Atwoods Selected Poems II

I’ve started reading Margaret Atwood’s Selected Poems II: Poems Selected and New 197-1986. While I’m a little turned off by how many of the poems are seen through a decidedly feminist perspective, it’s impossible to deny the power of many of her best poems. Perhaps the war in Iraq has made me more sensitive to certain poems, but my favorite poems in the section entitled “From Two-Headed Poems:1978” are found in a selection entitled “Four Small Elegies (1838, 1977),” particularly sections I and II.

The sense of moral superiority currently being displayed by some of our neighboring bloggers to the North may well have influenced my choice of these poems for the poems must be read in light of this endnote, at least for those of us unfamiliar with Canadian history:

NOTE: After the failure of the uprising in Lower Canada (now Québec) in 1838, the British army and an assortment of volunteers carried out reprisals against the civilian population around Beauharnois, burning houses and barns and turning the inhabitants out into the snow. No one was allowed to give them shelter and many froze to death. The men were arrested as rebels; those who were not home were presumed to be rebels and their houses were burned.

The volunteers from Glengarry were Scots, most of them in Canada because their houses had also been burned during the Highland Clearances, an aftermath of the British victory at Culloden. Dufferin, Simcoe, and Grey are the names of three counties in Ontario, settled around this period.

The first elegy is devoted to the women who were turned out into the snow after their houses were burned:

BEAUHARNOIS

The bronze clock brought
with such care over the sea,
which ticked like the fat slow heart
of a cedar, of a grandmother,
melted and its hundred years
of time ran over the ice and froze there.

We are fixed by this frozen clock
at the edge of the winter forest.
Ten below zero.
Shouts in a foreign language
come down blue snow.

The women in their thin nightgowns
disappear wordlessly among the trees.
Here and there a shape,
a limp cloth bundle, a child
who could not keep up
lies sprawled face down in a drift
near the trampled clearing.

No one could give them clothes or shelter,
these were the orders.

We didn’t hurt them, the man said,
we didn’t touch them.

The startling images of the heirloom clock frozen in time, of women, ghost-like floating through the trees in their nightgowns, and, most of all, of the “limp cloth bundle” that turns out to be frozen child who could not keep up with his mother stand in sharp contrast to the startling truth that ends the poem, “we didn’t hurt them, the man said,/ we didn’t touch them.” Sounds remarkably similar to the half truths we often hear in modern war doesn’t it? Remind anyone else of Operation Iraqi Freedom?

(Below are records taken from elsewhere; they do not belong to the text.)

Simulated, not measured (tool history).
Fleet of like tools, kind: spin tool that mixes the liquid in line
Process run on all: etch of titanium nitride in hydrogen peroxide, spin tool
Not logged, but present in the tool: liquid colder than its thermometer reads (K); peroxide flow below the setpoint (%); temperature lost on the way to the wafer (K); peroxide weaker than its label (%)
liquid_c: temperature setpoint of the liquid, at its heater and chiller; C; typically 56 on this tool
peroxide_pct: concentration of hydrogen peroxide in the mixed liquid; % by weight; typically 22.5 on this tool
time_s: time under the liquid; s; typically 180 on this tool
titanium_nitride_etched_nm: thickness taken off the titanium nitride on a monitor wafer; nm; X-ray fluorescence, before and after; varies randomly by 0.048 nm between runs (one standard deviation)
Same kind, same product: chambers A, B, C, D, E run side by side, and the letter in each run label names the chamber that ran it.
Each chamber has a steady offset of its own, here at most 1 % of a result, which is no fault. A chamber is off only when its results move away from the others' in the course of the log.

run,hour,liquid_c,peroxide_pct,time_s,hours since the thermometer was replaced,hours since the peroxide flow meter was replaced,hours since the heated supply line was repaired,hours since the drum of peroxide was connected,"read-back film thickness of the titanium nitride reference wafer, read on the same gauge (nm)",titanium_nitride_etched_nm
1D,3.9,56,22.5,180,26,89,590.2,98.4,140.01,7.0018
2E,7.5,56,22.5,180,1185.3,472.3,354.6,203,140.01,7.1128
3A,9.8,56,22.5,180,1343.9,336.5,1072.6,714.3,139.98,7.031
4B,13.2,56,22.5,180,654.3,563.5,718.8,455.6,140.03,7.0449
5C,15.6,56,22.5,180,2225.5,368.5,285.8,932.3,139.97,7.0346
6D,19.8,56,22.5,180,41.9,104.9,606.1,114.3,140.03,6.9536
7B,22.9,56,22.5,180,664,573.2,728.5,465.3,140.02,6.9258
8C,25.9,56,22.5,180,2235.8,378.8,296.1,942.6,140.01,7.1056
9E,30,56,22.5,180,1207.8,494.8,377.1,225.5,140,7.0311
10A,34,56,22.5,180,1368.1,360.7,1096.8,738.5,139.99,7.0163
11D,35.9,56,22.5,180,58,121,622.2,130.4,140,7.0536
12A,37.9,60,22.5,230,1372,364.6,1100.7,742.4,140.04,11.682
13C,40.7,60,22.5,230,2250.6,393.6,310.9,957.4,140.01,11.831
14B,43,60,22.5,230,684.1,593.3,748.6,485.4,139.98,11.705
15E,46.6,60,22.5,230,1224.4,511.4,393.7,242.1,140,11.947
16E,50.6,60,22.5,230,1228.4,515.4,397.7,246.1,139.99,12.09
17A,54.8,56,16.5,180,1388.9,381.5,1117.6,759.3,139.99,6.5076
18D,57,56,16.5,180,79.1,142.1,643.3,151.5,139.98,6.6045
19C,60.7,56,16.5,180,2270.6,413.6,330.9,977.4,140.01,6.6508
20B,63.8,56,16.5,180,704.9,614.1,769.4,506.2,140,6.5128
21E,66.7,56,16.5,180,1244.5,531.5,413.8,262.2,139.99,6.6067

Although this first poem is the most moving of the four, the second poem in the sequence is, at least to me, the most chilling:

II BEAUHARNOIS, GLENGARRY

Those whose houses were burned
burned houses. What else ever happens
once you start?

While the roofs plunged
into the root-filled cellars,
they chased ducks, chickens, anything
they could catch, clubbed their heads
on rock, spitted them, singed off the feathers
in fires of blazing fences,
ate them in handfuls, charred
and bloody.

Sitting in the snow
in those mended plaids, rubbing their numb feet,
eating soot, still hungry,
they watched the houses die like
sunsets, like their own
houses. Again

those who gave the orders
were already somewhere else,
of course on horseback.

The line “What else ever happens/ once you start” reminds one of far too many historical events doesn’t it? Because it’s the English involved in this poem, it’s hard not to think of Ireland, at least for me. Of course, it immediately calls forth images of tanks bulldozing homes in Israel followed by explosions in outdoor markets. Unfortunately, at the moment it makes me think of luminescent green images of Baghdad explosions.

Even more haunting than this is the image that closes the poem, the idea that it’s the ruling class that provokes the violence while at the same time somehow standing above and beyond it.

2 thoughts on “Atwoods Selected Poems II”

  1. You wield poetry as a weapon cutting through political truths and other lies, Loren. These poems, and your commentary are, well, beyond my ability to respond to in words.

  2. I’m reminded of a quote I came across years ago (maybe from Gil Blaisie, writing about Rene Girard): “Retaliation is effective only if the goal is to prolong the violence.”